# SPL Programming - 5.5 [Sequence as a whole] Positioning and selection

It is a common operation to extract a subsequence from a sequence (that is, to extract a subset from a set). We have learned to use the to() function and sequence of numbers to extract a subsequence according to the position of members.

Sometimes we want to get members from the end of a sequence in the reverse order. Of course, we can use the length of the sequence to calculate the sequence number, but it’s a bit troublesome. SPL provides functions that can use the reverse order.
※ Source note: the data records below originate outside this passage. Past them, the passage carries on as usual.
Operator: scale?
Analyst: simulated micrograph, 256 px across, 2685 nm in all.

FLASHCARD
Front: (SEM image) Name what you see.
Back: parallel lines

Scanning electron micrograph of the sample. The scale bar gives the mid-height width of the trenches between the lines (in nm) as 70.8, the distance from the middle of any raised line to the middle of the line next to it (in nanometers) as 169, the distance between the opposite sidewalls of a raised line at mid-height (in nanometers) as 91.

The function A.m(i) will get the i-th member of A. if i<0, it will get the -i member counting from the end, that is

`A.m(i)=A(if(i>0,i,i+A.len()+1))`

Similarly, when p is a sequence of length k with negative members, there is a function

`A.m(p)=[A.m(p(1)),…,A.m(p(k))]`

A.m(-1) is often used to get the last member of A. Pascal triangle can be simplified a little bit:

A | B | |
---|---|---|

1 | 5 | =[[1],[1,1]] |

2 | for A1-1 | =B1.m(-1).(~+~[-1]) |

3 | >B1|=[B2|1] |

We can also select members by a certain step size:

`A.step(k,i)=[A(i),A(i+k),A(i+2*k),…]`

Starting from the i-th member, select one every k.

A.step(2,1) will select the odd numbered members, and A.step(2,2) will select the even numbered members.

Of course, it is more common to select members that meet a certain condition:

A.select(x) returns a sequence of members in A that make x true, where x can use the symbols allowed in loop functions such as ~ and #. The select() function is called a **selection function**, and is also a loop function.

The select() function is very common. Let’s give some examples:

A | B | |
---|---|---|

1 | [13,30,45,23,42,98,61] | |

2 | =A1.select(~%2==0) | [30,42,98] |

3 | =A1.select(~>30) | [45,42,98,61] |

4 | =A1.select(~>~[-1]) | [13,30,45,42,98] |

5 | =A3.select((~-~[-1])%2==0) | [98] |

The constant sequence of column B is the result of the select() function in column A, and A5 is further selected on the basis of A3.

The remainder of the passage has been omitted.